The staff of the Investment Management Division of the U.S. Securities and Exchange Commission (“Staff”) recently issued guidance to both registered investment companies (“funds”) and registered investment advisers (“advisers”) regarding the ever present cybersecurity risks these entities face and measures they might adopt to protect the confidential and sensitive information that they collect, maintain, transfer, and destroy. This guidance was developed as a direct result of the Office of Compliance Inspections and Examinations (“OCIE”) report issued on February 3, 2015 which summarized its findings from an initial series of industry examinations to identify cybersecurity risks and assess cybersecurity preparedness in the securities industry along with the Staff’s discussions with boards and senior management during the course of its examinations and monitoring efforts.
A majority of the broker-dealers (88%) and advisers (74%) reported that they had been the subject of a cyber-related incident according to the OCIE report and the majority of these incidents were related to malware or fraudulent emails.
A Second Alert
The OCIE has recently issued a second alert outlining additional information on the areas of focus that the second round of cybersecurity examinations will target. In the upcoming round of examinations, the OCIE will focus on governance and risk assessment, access rights and controls, data loss prevention, vendor management, training and incident response plans. Adopting the steps outlined below will assist you in preparing for and successfully passing an examination.

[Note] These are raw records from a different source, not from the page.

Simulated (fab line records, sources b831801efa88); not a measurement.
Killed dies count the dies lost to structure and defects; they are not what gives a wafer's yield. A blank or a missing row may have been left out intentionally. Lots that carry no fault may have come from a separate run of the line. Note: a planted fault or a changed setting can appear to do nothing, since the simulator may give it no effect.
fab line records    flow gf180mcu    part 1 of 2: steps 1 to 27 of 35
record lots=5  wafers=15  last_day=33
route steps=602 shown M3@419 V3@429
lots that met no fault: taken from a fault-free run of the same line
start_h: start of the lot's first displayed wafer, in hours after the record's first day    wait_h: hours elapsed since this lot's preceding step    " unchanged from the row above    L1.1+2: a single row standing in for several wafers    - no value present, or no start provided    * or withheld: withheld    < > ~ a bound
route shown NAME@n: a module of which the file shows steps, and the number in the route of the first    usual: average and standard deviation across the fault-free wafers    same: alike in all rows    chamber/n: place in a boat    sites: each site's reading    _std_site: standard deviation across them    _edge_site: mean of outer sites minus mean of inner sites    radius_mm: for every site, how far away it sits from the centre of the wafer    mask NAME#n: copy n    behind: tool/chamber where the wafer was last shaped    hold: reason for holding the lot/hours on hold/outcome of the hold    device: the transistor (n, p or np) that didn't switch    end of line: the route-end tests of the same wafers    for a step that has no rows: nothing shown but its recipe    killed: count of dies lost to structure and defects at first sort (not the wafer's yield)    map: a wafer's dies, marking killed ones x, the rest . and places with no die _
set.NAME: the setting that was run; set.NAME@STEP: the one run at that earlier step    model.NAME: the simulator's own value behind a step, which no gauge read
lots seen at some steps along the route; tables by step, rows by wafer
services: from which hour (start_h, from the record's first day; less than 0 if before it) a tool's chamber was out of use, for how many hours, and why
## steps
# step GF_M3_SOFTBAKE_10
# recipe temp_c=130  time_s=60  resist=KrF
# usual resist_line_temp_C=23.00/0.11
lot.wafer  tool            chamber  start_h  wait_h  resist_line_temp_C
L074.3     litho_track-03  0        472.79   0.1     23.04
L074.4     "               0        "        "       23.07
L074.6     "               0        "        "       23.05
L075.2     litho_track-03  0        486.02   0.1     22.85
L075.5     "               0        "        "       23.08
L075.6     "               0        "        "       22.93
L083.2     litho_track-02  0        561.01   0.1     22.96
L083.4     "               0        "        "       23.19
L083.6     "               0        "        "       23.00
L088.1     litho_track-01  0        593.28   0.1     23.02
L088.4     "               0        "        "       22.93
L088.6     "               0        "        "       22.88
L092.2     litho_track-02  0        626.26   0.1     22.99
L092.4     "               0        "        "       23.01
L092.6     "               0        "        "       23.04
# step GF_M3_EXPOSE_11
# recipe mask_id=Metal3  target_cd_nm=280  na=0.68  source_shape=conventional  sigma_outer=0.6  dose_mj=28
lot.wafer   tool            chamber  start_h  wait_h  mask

In one very recent case, a St. Louis investment advisor who suffered a China-based cyber attack that compromised the personally identifiable information (“PII”) of over 100,000 individuals (with no indication of a client suffering harm as a result of the disclosure) agreed to be censured and pay a $75,000 fine for violating the “safeguards rule” because the firm failed to adopt written policies and procedures reasonably designed to safeguard customer information (i.e. conduct periodic risk assessments, implement a firewall, encrypt personally identifiable information stored on its server, or maintain a response plan for cybersecurity incidents). Marshall S. Sprung, Co-Chief of the SEC Enforcement Division’s Asset Management Unit said: “As we see an increasing barrage of cyber attacks on financial firms, it is important to enforce the safeguards rule even in cases like this when there is no apparent financial harm to clients. Firms must adopt written policies to protect their clients’ private information and they need to anticipate potential cybersecurity events and have clear procedures in place rather than waiting to react once a breach occurs.”
The measures that were recommended by the Staff to address cybersecurity risk include:
- Conduct periodic audits and ongoing assessments to identify the nature, sensitivity and location of the data collected, maintained, transferred and destroyed and the technology and information systems utilized. Actionable steps might include:
1) adopting and continuously updating written information security policies and procedures (including employee training on same) as the nature of data and its collection and usage evolve; and
2) utilizing external cybersecurity risk management standards such as the National Institute of Standards and Technology (“NIST”), the International Organization for Standardization (“ISO”) and the Federal Financial Institutions Examination Council (“FFIEC”); and
3) inventorying, cataloging, mapping and continuously updating technology resources including data flows, hardware systems, physical devices, software platforms and applications, network resources, network connections (both internal and external) and logging capabilities and practices.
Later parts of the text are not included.